In the business intelligence world there are times we may need to work with unstructured lists and files. For example we may have to load survey questions, and answers and respondents answers. But the thing is all surveys have different questions, respondents and answers and we don’t want to update our ETL package every time there is a new survey, a question is added/ removed from the existing survey or there are new respondents. Because of that we can’t just simply create a template that we normally would in a data flow and expect to handle all future changes.
Now that we know there are times we can’t avoid using scripts in our ETL package. The most common unstructured data source usually comes from MS Excel and there is a question what library I should use to connect to Excel in a Server Environment? The answer might not a simple statement and depends on the environment you are working on.

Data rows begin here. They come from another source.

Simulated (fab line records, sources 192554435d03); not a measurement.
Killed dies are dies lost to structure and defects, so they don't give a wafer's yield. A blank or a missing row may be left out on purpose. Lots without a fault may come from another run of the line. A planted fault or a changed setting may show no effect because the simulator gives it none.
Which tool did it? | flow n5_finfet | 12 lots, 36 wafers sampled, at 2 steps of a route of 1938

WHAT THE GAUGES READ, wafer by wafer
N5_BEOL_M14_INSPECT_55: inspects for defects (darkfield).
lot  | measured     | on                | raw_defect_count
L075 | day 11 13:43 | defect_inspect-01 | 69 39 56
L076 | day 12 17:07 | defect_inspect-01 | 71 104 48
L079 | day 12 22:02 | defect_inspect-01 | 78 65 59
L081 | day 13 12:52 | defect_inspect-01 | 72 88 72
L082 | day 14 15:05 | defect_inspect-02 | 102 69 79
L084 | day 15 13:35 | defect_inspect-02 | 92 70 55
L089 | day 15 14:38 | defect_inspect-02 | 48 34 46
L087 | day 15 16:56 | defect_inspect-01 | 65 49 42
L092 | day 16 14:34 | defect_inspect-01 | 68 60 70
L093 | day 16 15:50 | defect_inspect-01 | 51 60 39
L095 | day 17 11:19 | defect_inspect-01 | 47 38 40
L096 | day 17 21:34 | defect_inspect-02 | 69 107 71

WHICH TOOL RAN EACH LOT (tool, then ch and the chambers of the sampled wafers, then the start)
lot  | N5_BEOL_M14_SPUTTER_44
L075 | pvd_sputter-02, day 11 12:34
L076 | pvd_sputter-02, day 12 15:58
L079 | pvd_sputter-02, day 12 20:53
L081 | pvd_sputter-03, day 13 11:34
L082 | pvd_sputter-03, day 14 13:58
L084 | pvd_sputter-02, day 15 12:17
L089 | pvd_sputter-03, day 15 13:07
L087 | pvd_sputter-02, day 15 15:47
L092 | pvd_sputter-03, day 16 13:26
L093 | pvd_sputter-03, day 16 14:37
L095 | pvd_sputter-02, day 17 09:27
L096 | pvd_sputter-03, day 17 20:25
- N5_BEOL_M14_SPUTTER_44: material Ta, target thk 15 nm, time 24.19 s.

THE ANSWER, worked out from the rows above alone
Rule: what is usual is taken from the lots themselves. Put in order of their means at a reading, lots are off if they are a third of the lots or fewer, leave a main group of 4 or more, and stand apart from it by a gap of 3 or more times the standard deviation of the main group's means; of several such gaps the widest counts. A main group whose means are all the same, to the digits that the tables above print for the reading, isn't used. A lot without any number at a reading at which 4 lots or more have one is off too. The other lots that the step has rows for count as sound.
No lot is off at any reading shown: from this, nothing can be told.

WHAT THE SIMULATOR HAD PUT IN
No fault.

The first library we can use is Microsoft.Office.Interop.Excel. Even though it is very slow this library makes Excel feel like as if you are working on a database source. It is a very rich library to work with Excel especially when someone has lots of looping to do. Well there is always “but” after each statement. If you have Excel on you DEV machine and everything might be running smoothly and you may download the library directly from Microsoft and deploy your package on the server. You would expect everything should be fine but you are most like likely to see this Error Message. System.IO.FileNotFoundException: Could not load file or assembly ‘Microsoft.Office.Interop.Excel Version=14.0.0.0 Culture=neutral PublicKeyToken=71e9bce111e9429c’ or one of its dependencies. The system cannot find the file specified. File name: ‘Microsoft.Office.Interop.Excel Version=14.0.0.0
The problem is the library expects Excel to be running on the server. If you are a developer and your DBA is okay with installing Excel the Server and bear all the license issues and the security holes it might create for you; I would say Microsoft.Office.Interop. Excel by far is the friendliest library I have a chance to work with Excel. What most likely to happen is you will get a red flag and work all over again with a different library.
If you decide to use OLEDB provider besides changing your data source you may have to change few more things in you actual code to make it to work with the way you want. Next I will discuss some of the changes that need to be made in the actual code for the script task to work properly in SSIS.
1. If the Excel files have long column headers or different formats or special characters:
OLEDB provider consider the top row as a header by default and it is very hard to make modification and the best solution can be force the provider not to consider the first row as header. This can be done by adding HDR=NO in your connection statement.
For example you can have connection string like this one.
string EXLConnString = @"Provider=Microsoft.ACE.OLEDB.12.0;Data Source=" + strFile + ";Excel 8.0; HDR=NO; IMEX=1;Persist Security Info=False"; |
2. If you have column headers or null values for different rows. It is possible that you will see F(number) such as F2, F12,F22 as column headers and numbers given as values. To solve this do not simply assign you data reader as a data source to your data table. First populate your data set then use the data set as a data source for your data table.
//Connection String for Excel string EXLConnString = @"Provider=Microsoft.ACE.OLEDB.12.0;Data Source=" + strFile + ";Excel 8.0; HDR=NO; IMEX=1;Persist Security Info=False"; OleDbConnection EXLConn = new OleDbConnection(EXLConnString); EXLConn.Open(); //SELECT everything SQL Command for Excel String sSQL = "SELECT * FROM [Sheet1$];"; //Create a data adapter and fill the data command to it OleDbCommand EXLComd = new OleDbCommand(sSQL, EXLConn); OleDbDataAdapter oDataAdapter = new OleDbDataAdapter(); oDataAdapter.SelectCommand = EXLComd; //Create a data set and populate using data adapter DataSet oDataSet = new DataSet(); oDataAdapter.Fill(oDataSet); //populate the data table using dataset DataTable oDataTable = new DataTable(); oDataTable = oDataSet.Tables[0]; |
3. If you have any logic that compares a variable with null while you were using from Interop library you have to have additional logic in you if that compares with empty String.
if (row != null && row != String.Empty) //or use if (row!= null && row!= "") |
These might be the most common problems you may have to fix but expect have more challenges with this library. In my opinion OLEDB provider is the safest choice for the server environment with all their hassles.
Even though this is a database and business intelligence blog and it the libraries are described in terms of how we could modify our code in SSIS script task the same can be said for web developers and windows application developers at times where their application has to work in the environment where there is no Excel application running.